A great teacher can see more in a child than they see in themselves. They take a genuine interest in a child’s wellbeing. They encourage children to think outside of the box. They create young engaged learners, inspiring them to look beyond simple answers and facts. As role models and trusted advisors, teachers can motivate and undoubtedly change lives.
In Singapore, employees of the diverse international school community comprise a smorgasbord of nationalities and personalities, with an incredible diversity of experience. One outstanding example is GEMS World Academy Singapore (GWA), where the educators have an average of 15 years of international teaching experience. Last year, less than one percent of the 90,000 applicants for teaching positions throughout the GEMS global network of international school were hired.
GWA Singapore looks for expert and forward-thinking people who are passionate about education excellence and making a difference. They’re not only highly trained but they also truly love educating children and are committed to their vocation. They understand that GWA Singapore students will show them more than they will ever teach from the front of a classroom.
But recruiting the highest quality teachers is just the start. GWA teachers never stop learning. They have access to the largest in-house education and professional development programme in the world, which is integral to ensuring the best possible academic outcomes for students. Weekly staff development keeps teaching staff abreast of the latest developments in best practice and education research, ensuring they remain in top form.

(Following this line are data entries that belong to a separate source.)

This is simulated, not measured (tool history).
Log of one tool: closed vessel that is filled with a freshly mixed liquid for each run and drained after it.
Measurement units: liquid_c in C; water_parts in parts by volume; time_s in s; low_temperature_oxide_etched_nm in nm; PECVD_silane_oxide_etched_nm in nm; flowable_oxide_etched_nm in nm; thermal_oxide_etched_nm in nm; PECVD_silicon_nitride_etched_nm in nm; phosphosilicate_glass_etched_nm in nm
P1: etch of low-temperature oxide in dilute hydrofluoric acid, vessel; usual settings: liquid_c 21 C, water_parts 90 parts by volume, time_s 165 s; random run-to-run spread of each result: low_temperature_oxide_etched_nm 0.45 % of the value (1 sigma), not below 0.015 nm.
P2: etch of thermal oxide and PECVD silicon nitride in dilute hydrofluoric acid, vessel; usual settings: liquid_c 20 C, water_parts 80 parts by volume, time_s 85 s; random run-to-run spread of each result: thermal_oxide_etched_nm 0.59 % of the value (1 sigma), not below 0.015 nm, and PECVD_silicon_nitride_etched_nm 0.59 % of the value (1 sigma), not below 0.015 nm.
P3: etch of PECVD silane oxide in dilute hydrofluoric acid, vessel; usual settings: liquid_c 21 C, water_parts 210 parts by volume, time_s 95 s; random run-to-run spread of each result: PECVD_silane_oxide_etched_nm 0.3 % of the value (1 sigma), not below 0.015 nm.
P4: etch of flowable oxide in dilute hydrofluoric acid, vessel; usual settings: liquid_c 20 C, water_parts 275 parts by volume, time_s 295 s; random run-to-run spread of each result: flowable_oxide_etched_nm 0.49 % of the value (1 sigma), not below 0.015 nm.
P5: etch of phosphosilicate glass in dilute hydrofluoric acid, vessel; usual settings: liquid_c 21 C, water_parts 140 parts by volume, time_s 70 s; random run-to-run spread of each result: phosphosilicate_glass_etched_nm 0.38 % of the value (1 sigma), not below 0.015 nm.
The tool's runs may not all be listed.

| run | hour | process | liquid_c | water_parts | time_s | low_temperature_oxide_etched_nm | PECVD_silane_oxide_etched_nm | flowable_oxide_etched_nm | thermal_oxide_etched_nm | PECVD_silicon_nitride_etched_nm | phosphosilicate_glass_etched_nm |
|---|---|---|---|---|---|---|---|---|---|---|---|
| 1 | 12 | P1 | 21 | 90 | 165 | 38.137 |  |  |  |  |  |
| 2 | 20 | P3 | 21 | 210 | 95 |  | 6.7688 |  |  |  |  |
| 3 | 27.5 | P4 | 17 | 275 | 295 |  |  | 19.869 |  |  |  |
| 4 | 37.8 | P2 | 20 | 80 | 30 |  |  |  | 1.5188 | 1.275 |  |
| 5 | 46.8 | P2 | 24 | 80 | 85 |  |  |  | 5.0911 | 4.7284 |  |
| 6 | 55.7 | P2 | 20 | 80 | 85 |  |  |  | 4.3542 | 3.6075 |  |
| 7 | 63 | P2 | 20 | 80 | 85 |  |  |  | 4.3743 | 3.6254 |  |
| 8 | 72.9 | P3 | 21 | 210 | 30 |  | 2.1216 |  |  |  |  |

Launched in 2014, the Global Teacher Prize emphasises the importance of the teaching profession. The prize recognises one extraordinary teacher who has made an outstanding contribution to the profession. With $1 million up for grabs, not only is this an incredible accolade, but an amazing prize as well. Check out the inspiring acceptance speech of last year’s winner Nancie Atwell from the United States at globalteacherprize.org/winner. Is there a teacher that you feel should be recognised? Make your nomination at globalteacherprize.org before 10 October.
Teachers around the world
Results from the 2013 Global Teacher Index, which surveyed 1,000 people across 21 countries, showed the following:
- Brazil ranks highest for trusting teachers to deliver a good education;
- Over 40 percent of Germans believe that pupils disrespect their teachers, which is high in comparison with other countries in the study;
- In Singapore, the majority of respondents would encourage their own children to become teachers, with only 20 percent stating they would not;
- China affords the highest status to teachers, ranking them equal to doctors; this is followed by Singapore, New Zealand and Turkey. On the other end of the spectrum, fewer than 5 percent of people in the UK believe teachers have an equivalent status.